How Alamo mythology got the upper hand on its history and misled the Raccoon People
Published: April 18, 2012
The Battle of the Flowers began in 1891 when a small retinue of horse-drawn carriages and bicycles rambled to the Alamo. In imitation of European festivals of the time, San Antonio society ladies — members of the city's largely Anglo economic elite — threw flowers at each other in mock fight to honor the defenders of the Alamo and to commemorate the surprise victory at San Jacinto by Sam Houston's rebel forces over Santa Anna's army on April 21, 1836.

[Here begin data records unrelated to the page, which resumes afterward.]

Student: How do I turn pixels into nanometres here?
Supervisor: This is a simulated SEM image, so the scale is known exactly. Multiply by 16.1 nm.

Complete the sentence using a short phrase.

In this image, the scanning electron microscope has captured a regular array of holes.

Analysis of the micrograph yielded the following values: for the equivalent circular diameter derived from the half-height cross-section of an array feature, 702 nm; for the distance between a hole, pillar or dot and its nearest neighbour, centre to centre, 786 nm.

Since then, many other events — more than 100 mark this year's week-long event kicking off Thursday — have become part of Fiesta San Antonio, creating today's more racially representative celebration. The Battle of the Flowers is now the second largest parade in the country (after the Tournament of Roses Parade), but the early Fiesta organizations, like the Order of the Alamo with its queen, and the Texas Cavaliers' King Antonio, still exist with their respective courts. From the early days on, Fiesta has celebrated San Antonio's Spanish Colonial past in events like NIOSA (Night in Old San Antonio), where revelers often "play Mexican" by dressing up in imagined antique attire. During the first half-century of Fiesta, the city's affluent held the courts of glory. But as the city grew, neglected parts of the community demanded presence in the all-city festival. In 1947 El Rey Feo (The Ugly King), a representative of the "ugly common people," was created in 1947 by the civil-rights-minded League of United Latin American Citizens, while the San Antonio Charro Association's inaugural Charro Queen came to honor Mexican traditions of horsemanship. In 1949 Miss Fiesta was first crowned — not as a member of Fiesta royalty, but as a popular hero in an event modeled on the new beauty pageants. The Queen of Soul Pageant began in 1970 to give a Fiesta presence to the African-American community.
Within all this pageantry lies the story of the Alamo and the violent segregation of Texas from motherland Mexico. Fiesta organizers have, after initial hesitations, admitted new members to the official Fiesta roster. Today the varied Fiesta events exist like layers of strata in an archeological dig, marking the political changes of the eras when they began. But understanding of the Battle of the Alamo — the foundational myth of Fiesta — and its significance to the various peoples of our city has been less certain, falling victim to the shifting moods of national politics and the images of mass media. The crucial conflict lies not in the military episodes of the past, but in how we understand that history and who our understanding allows us to become.
"The revolution was not just in the state of Texas, there was revolution in several Mexican states at the time," Texas Land Commissioner Jerry Patterson told the Current last week speaking of events leading up to the 1836 Battle of the Alamo. "We've made this into a fight between those who have white skin and those with brown skin — and that's just horseshit."